BusFiend 08-02-2016 04:33 PM

Advice Designing Water System...
 
Hey folks!

I'm in the process of designing skoolie subsystems and looking for some advice. I will be full-timing and am starting out with fairly high expectations that I'm sure will be tempered...

I'm looking at four wet areas in my design: kitchen sink, bathroom sink, shower and (probably) outdoor shower/hose. Bus will be plumbed with PEX throughout. (Toilet will be of the composting variety.)

I'm including on-demand LP heating.

What is the best and/or most efficient way of designing the plumbing to bypass 12v pump(s) when hooked to shore water?

I've read that the affordable tankless LP water heaters (eccotemp, Marey, etc) are particular about water pressure. Some are installing multiple pumps; one cold, one hot?

Advantages/disadvantages to including a pressurized bladder/tank to feed the bus? How big of a bladder/tank? Requires different pump(s)?

Thanks for your feedback!

BusFiend 08-04-2016 10:40 PM

After more research, I was able to find the following schematics. A filtration system can be added. Blackwater can be deleted if going with a composting toilet.

Basic:
https://www.skoolie.net/attachments/p...60e5ee0781.gif

Fancy:
https://www.skoolie.net/attachments/p...ee7492f5b7.gif

Peter B 08-05-2016 07:58 AM

I like layout and may steal parts of it for my conversion. One thing I'd reconsider is a composting toilet. If you have a black water tank why go with a composting tiolet. I'd rather flush it and forget then have to deal with hauling the waste through the bus for disposal.
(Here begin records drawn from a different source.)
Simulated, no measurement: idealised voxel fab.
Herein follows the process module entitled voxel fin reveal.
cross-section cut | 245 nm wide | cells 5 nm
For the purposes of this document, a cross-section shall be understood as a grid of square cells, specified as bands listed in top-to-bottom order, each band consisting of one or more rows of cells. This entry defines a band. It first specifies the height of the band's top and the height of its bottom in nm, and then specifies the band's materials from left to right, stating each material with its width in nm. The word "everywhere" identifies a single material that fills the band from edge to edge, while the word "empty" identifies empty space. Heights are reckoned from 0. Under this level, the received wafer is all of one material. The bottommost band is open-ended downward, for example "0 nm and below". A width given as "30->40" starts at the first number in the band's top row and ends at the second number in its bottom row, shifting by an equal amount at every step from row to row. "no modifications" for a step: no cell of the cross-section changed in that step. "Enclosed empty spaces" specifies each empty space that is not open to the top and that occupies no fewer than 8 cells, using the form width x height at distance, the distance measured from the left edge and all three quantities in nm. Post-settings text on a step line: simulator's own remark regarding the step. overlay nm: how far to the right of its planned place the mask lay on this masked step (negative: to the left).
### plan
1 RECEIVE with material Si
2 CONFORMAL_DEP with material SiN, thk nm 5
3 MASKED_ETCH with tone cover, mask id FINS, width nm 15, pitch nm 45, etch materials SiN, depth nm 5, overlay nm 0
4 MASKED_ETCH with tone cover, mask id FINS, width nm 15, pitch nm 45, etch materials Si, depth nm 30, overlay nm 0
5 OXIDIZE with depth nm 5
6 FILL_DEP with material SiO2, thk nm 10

How big are you going to make the grey water and black water tanks?

Thanks,
Peter B

BusFiend 08-05-2016 11:31 AM

I've definitely decided on the composting toilet. I'll be full-timing and plan on dry camping at least half the time. Solar power will make food and water (supply and waste) the deciding factors on length of stay. Besides, I'm looking at a 30ish foot skoolie, which limits undercarriage space. Composting is also a much simpler system and further reduces potential "system failure". As I'll be soloing, a composting toilet will go a month or better between servicing. I also don't want to deal with possible black water tank vent odors.

Space and weight will be the limiting factors for fresh and grey tanks. Currently, I'm thinking a minimum of 100 gal for each. Fresh will go under the bed, grey beneath the chassis.

If I went with black water, it would be 30-40 gal.

BusFiend 08-05-2016 11:36 AM

I'm still trying to determine the benefits of the expansion tank. Also wondering how to implement hot water recirculation to limit fresh water waste.

Peter B 08-05-2016 11:44 AM

Quote:

Originally Posted by BusFiend (Post 157874)
I'm still trying to determine the benefits of the expansion tank. Also wondering how to implement hot water recirculation to limit fresh water waste.

If you are using an instant hot water tank I'm not sure you'd need an expansion tank. You may want to just install a pulsation dampener and they are fairly small, about the size of a spray paint can.

leadsled01 08-05-2016 11:46 AM

you need a vent on the fresh water tank.

BusFiend 08-05-2016 11:56 AM

Quote:

Originally Posted by leadsled01 (Post 157876)
you need a vent on the fresh water tank.

Yes! All tanks must be vented. :Thanx:

BusFiend 08-05-2016 11:59 AM

Quote:

Originally Posted by Peter B (Post 157875)
If you are using an instant hot water tank I'm not sure you'd need an expansion tank. You may want to just install a pulsation dampener and they are fairly small, about the size of a spray paint can.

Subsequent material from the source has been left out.